We met up with French skater Oscar Candon recently before the Supra demo at Frontside skatepark in Hackney, London. We had some morning beers and a chat about nerves, French musicians, and the stupidity of those tiny skateboards.

Photos by Carl Wilson

Meet Oscar Candon. He’s the guy walking into your party and drinking all your booze, before totally winning you over by being every cheeky silver-screen younger brother come to life, all wrapped up in the form of one 22-year-old Parisian skater. A fairly new member of the Emerica Europe and Supra teams, he’s still managing to stand out among his more seasoned teammates, which is probably because he’s got more energy than E.ON and the kind of technical ability you’d expect from someone who’s already been skating for 12 years.


I met up with Oscar recently before the Supra demo at Hackney’s Frontside skatepark, where we had some morning beers and a chat about nerves, French musicians and the stupidity of penny boards.

VICE: Hi, Oscar. Introduce yourself to the world.
Oscar Candon: I’m Oscar, I’m 22 and I’ve been skateboarding since I was ten years old.

What's it like being pro after all that time?
I wouldn't say I’m a "pro", because I haven’t got my name under a board yet. But I do make a bit of money from it. I’m basically an amateur who hangs out with legends [laughs].

Where’s the weirdest place that skateboarding has taken you?
Ethiopia, last year. That was crazy! Ten days in Ethiopia, trying to skate. There’s nothing to skate over there, so we spent more time searching for spots than we did actually skating. Just being there was like, “What the fuck?” It really makes you think, seeing people there and understanding how they survive.

We’ve been all over the world and there’s always crazy shit happening on tour. But out of everywhere, Paris is the best for girls, for sure.

What do you like to do when you’re not skateboarding or trying to pick up girls?
Play guitar and go fishing if I can. Sweden is the best for fishing; we have a family house there—a little house near the lake where we get pike and perch. I try to go there every year and have some quality time in the forest. I love the silence and the patience it takes. Being alone on the lake calms me down a bit.


What kind of music do you play?
I love to play blues. My dad's a guitar teacher, so I learned the blues from him. I like some of the old shit, but I also love the 60s stuff. I listen to Neil Young a lot, but not too much because I’d probably get depressed. There’s this old French guy called George Brassens who I really like. He’s dead now. He tells stories and he was pretty much against everything, which is cool. I like to choose the music on my skate parts; I had Black Sabbath on my last one. I went to see them in Paris a few months ago – it was so good. Motorhead are the best band, though – so much power!

Do you ever want to play in a band?
Nah, it’s too much pressure playing in front of a crowd 'n' shit.

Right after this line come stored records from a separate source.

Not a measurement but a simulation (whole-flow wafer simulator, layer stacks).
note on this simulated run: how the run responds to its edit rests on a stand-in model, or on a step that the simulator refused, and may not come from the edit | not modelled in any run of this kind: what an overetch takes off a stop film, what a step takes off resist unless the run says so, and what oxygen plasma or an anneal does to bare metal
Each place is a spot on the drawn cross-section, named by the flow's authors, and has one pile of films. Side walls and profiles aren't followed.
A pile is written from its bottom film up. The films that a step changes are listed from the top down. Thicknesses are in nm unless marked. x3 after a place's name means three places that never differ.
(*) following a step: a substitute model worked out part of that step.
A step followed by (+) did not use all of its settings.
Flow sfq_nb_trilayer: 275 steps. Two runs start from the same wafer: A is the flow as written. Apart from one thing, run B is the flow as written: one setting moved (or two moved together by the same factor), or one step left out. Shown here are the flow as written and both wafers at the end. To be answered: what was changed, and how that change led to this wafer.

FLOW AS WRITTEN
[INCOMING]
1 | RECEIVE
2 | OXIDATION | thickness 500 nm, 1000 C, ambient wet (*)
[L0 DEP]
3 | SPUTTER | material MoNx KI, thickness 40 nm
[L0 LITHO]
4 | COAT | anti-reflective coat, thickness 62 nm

Is it not the same as doing a big skate demo?
Yeah, but I’m looking at my feet when I skate [laughs]. I never get nervous before I go out in front of a crowd of kids; I just drink a beer and go for it.

What do you think you’d be doing if you weren’t skateboarding?
Hmm, well, before I was making money from skateboarding I was a carpenter. It’s a really noble job because you’re working with wood, and wood is a really good material to work with. But waking up at 6AM to go to work… I don’t miss that at all. I have no idea what I’d be doing—I’d just be miserable.

You skate pretty hard and fast – what’s your worst injury?
I’ve done loads. Broke my knee, broke my foot, broke my ankle…


Has it ever made you reconsider what you do?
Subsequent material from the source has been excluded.